No director has filmed the human body as a device for storytelling like Cronenberg. With a music score pulsating with electronic rhythms by Howard Shore, even as the plot gets underway, what proves more alluring are the images. Saul spends his days sleeping and sitting in shell-like chairs and beds that look like skeletal organisms, helping him sleep and eat. The city where he and Caprice live is a seaside town where every building looks rundown and threats hide in every corner. The office Kristen Stewart’s Timlin inhabits with her boss looks more fit for demolition. In this future organs are tattooed and audiences love to watch them be pulled out of a chest cavity. An avant-garde artist dances with multiple ears featured around his body. Despite some initial controversy, “Crimes of the Future” is not as graphic as the early hype suggested. Cronenberg is not looking for cheap shocks. This is a rather refined movie.  It doesn’t have the visceral edge of Cronenberg’s infamous “Crash,” about people who only find sexual excitement in automobile wrecks or high speeds. Although it does share that film’s sense of challenging eroticism, here Saul finds sensual pleasure in the very act of being cut open. “The movie that we made is more of a meditative, hypnotic piece that uses certain genre elements,” says Speedman. “I didn’t find it to be very ‘controversial’ when I saw it. It’s rather beautiful.”
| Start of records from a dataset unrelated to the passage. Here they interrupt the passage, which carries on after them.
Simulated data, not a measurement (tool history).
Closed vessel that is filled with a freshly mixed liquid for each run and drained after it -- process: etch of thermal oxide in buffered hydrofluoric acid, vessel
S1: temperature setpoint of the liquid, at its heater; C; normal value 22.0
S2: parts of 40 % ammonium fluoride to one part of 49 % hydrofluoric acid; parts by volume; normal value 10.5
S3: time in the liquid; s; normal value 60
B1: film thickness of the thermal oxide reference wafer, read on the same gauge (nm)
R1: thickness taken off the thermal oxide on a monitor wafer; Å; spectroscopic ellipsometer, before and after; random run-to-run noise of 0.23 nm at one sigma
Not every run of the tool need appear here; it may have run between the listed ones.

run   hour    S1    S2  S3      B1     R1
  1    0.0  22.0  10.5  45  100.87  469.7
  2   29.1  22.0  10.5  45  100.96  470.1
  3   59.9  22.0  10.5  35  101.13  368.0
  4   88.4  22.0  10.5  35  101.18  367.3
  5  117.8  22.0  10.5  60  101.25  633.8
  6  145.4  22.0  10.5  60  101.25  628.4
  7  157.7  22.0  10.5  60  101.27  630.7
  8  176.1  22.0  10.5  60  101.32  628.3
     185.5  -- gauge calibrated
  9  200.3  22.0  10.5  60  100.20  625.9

The tone of the film is also evoked through the performances, which feel controlled and detached in a way that gets across that sense of a world devoid of certain fears now replaced by new ones. “I was very excited to work with Viggo after following his career for about 25 years,” says Speedman. “He really stretches his skills out all over the place. It’s crazy to see what he’s capable of. On the page his part was so spare, as a matter of fact he doesn’t speak much, the same for Kristen’s character. My first day on set I watched them do a long scene together and they were going for it in very specific ways. Everyone was at the top of their game. I want to be around people like that.” Emotions and ideas are evoked through stares or an expression that might hint at pleasure or curiosity. Stewart is like the eager fan who becomes silently enamored with Saul’s art, watching from a corner during one of his performances, feeling subtly excited. Léa Seydoux, fresh off her stint as James Bond’s great love in “No Time to Die,” is a darker, cautious personality here. Speedman brings the more manic performance as a grieving father who wants his son’s body to become an example. His Lang is part of a new crop of humans who need to eat synthetics, for which he helps produce snack bars that can kill a normal human. With so much environmental change going on, this could be where we’re headed. 

“The environmental issue is an obvious one that jumps out,” says Speedman. “David wrote this script back in 1998, but now with microplastics and where we’re going, it’s even more prescient. There’s a greater level of microplastics than there ever were. We also live in a world where I can test your blood, you can test my blood, etc. But I also see it as an allegory for how addicted to technology we really are. When I see Saul sitting in that chair that helps him eat breakfast, it makes me wonder how much we are being altered evolution-wise. That’s fascinating to me. And that whole angle of getting rid of pain, it’s David in an exaggerated way asking if we’re on the verge of losing our senses.” In Cronenberg’s films characters are always seeking stimulation and discovery, typically through hazardous endeavors. “Crimes of the Future” seems to wonder that if we conquer our bodies, they may just become even greater frontiers of experimentation and play. 

“What’s great about David is that he’s not a crazy, controlling auteur,” says Speedman about the director. “He’s written a script but he can reinvent it on set and in a playful way without pushing too hard. He’s quietly confident. I want to be a little more like that.” In that same fashion, “Crimes of the Future” provokes without going over the top. Cronenberg eschews sensationalism for genuine atmosphere. It’s science fiction, but combined with the sensibility of a noir where it’s not about any answers delivered in the end, but about the thoughts it plants in our minds as viewers. The final shot features a subtle smile that hints at the next stage of human evolution. A man takes a bite of a synthetic bar and seems to enjoy it. We are so attached now to the machines and codes that run our world, that not only will they define us, but they may just become embedded, literally, into our very being.

Crimes of the Future” releases June 3 in theaters nationwide.